It seems that Lyndon Johnson's observation regarding the south seems to have been optimistic. It probably has something to do with Richard Nixon's political acumen.

Too many liberals have misty eyed memories of Woodstock and daises in rifle barrels. That's not the kind of political reality we face today. It more resembles the circumstances surrounding the battle of Blair mountain.

Associations of people through religious affiliation are on the wane. Such associations are effective for conservative politics because of the traditional, one could say outright backward if not fascist, orientation of conservatism today. One of the primary pillars of that conservatism is it's reliance on religion for constituent cohesion. It makes no sense since the Republican party perpetrates the same political date rape of christian conservatives every four years and they just come back for more. But that dogged devotion to conservative ideology only serves to emphasize how completely the Republicans dominate the relationship of religion and politics. They own it. They own the organizational infrastructure, the most devoted believers, the language, and the ideological power of religion in this country. You take any sort or type of religion into a political fight with them and you will lose. I don't care how you reinterpret, spin, re-brand, or sell whatever new iteration of Christianity suits your fancy, it's over. This country is becoming more secular right along with the rest of the industrialized world. Liberalism is, by definition, an ideology of change. Clinging to the relationship of religion and government runs so against the progress made by mankind in the last three thousand years I quite frankly can't see how anybody who considers themselves a liberal could even countenance the notion.

Here's how it works: A religious leader goes to his flock and says, "There's a social injustice that needs our attention!" and they all trundle off in a group to speak out and raise consciousness to change the world. Everybody sees that particular flock and recognizes the righteousness of their concerns. The blog-sphere crackles, news anchors blather, pundits bloviate, and hopefully a politician will notice. S/he might even score a meeting with an actual elected public official. Thus, the sainted guru of spiritual enlightenment can go back to his or her flock and say, "Didn't we do good!" Everybody likes a winner and that puts butts in the pews. And money in the collection plate. And the flock looks to the guru to bird dog the next social injustice for them to attack.

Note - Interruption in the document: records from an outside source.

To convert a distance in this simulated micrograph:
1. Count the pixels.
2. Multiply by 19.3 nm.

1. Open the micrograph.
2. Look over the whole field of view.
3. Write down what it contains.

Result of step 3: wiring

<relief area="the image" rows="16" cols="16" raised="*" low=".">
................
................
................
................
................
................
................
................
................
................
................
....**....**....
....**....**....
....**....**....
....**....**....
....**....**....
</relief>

So how do you distinguish a religious leader from a lobbyist? How do you distinguish a religious organization from a lobbying organization? Given the requirements of effective political action in today's world, how do you distinguish a religion from a media empire?

And another lamprey attaches itself to the ass of American politics.
March 30, 2012

I don't consider it stifiling at all.

It's half the human experience. Politics, religion, sports and the Pepsi challenge all originate from the same place. Faith of one sort or another has fueled our evolutionary success since the Oldauvi Gorge and shows no sign of dissipating.

In this country, at this time, organized religion whether it's fundamentalist Christianity or new age subatomic mysticism has to deal with capitalism and its attendant science of mendacity, marketing, in the "marketplace of ideas". I don't care what kind of religion you call it, when it tries to attach its brand to a political movement it is competing for political power. And that never ends well.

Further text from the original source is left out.